CLA-2 CO:R:C:V 555246 GRV
TARIFF NO: 9802.00.50, HTSUS (formerly 806.20, TSUS)
District Director of Customs
300 South Ferry Street
Terminal Island
San Pedro, CA 90731
RE: Internal Advice 47/88 - Applicability of HTSUS subheading
9802.00.50 to, and the country of origin of, cracked raw
green pistachio nuts imported from Hong Kong
Dear Sir:
This is in response to your memorandum of September 12,
1988, requesting advice concerning the applicability of HTSUS
subheading 9802.00.50, Harmonized Tariff Schedule of the United
States (HTSUS), to, and the country of origin of, cracked raw
green pistachio nuts imported from Hong Kong.
FACTS:
You state that raw pistachio nuts of U.S. origin are
exported to Hong Kong for cracking and then returned to the U.S.
The importer enters these raw pistachio nuts under both TSUS
items 145.26 and 806.20 and claims Hong Kong as the country of
origin; the cracking substantially transforming the exported U.S.
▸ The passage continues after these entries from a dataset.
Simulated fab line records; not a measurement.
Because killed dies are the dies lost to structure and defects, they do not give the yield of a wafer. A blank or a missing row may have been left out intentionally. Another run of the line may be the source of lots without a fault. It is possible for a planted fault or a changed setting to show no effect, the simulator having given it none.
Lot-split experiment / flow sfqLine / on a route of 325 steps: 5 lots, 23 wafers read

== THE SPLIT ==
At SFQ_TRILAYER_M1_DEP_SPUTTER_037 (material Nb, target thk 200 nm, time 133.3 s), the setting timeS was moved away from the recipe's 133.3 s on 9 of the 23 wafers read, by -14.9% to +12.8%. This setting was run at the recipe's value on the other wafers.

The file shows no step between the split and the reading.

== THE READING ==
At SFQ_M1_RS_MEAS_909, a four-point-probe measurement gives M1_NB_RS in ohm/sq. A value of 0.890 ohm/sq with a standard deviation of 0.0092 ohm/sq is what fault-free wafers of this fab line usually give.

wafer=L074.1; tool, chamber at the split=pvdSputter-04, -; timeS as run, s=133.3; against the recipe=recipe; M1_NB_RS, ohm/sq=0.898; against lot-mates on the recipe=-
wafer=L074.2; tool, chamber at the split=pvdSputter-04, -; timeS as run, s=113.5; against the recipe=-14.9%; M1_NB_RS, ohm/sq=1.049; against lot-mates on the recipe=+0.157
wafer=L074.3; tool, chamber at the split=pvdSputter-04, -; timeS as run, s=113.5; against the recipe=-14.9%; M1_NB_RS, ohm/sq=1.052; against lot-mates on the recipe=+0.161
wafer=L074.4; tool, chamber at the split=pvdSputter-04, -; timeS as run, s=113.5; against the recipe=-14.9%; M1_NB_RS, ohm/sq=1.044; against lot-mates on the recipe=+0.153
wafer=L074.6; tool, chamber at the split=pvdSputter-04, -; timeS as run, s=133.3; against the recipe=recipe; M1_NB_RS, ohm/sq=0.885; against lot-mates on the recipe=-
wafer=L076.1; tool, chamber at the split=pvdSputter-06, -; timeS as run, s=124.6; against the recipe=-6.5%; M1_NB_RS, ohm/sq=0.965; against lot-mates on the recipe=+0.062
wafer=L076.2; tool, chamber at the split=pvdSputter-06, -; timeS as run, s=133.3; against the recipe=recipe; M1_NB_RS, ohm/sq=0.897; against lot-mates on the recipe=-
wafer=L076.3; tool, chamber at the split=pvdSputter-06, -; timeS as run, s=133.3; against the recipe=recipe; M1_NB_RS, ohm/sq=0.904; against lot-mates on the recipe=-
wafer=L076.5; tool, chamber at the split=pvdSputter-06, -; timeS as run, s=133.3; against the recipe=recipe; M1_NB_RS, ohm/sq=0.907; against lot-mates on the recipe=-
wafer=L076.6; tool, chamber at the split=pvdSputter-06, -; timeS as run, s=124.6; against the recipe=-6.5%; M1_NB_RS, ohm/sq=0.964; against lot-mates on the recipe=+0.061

merchandise for country of origin purposes. You claim that the
country of origin remains the U.S., as cracking does not sub-
stantially transform the raw pistachio nuts, and that because the
exported article is an unfinished product, it is ineligible for
TSUS item 806.20 tariff treatment when returned to the U.S.
ISSUES:
I. Whether the returned article is eligible for the partial
duty exemption under HTSUS subheading 9802.00.50.
II. Whether the foreign cracking operation constitutes a
substantial transformation of the article (raw pistachio nuts)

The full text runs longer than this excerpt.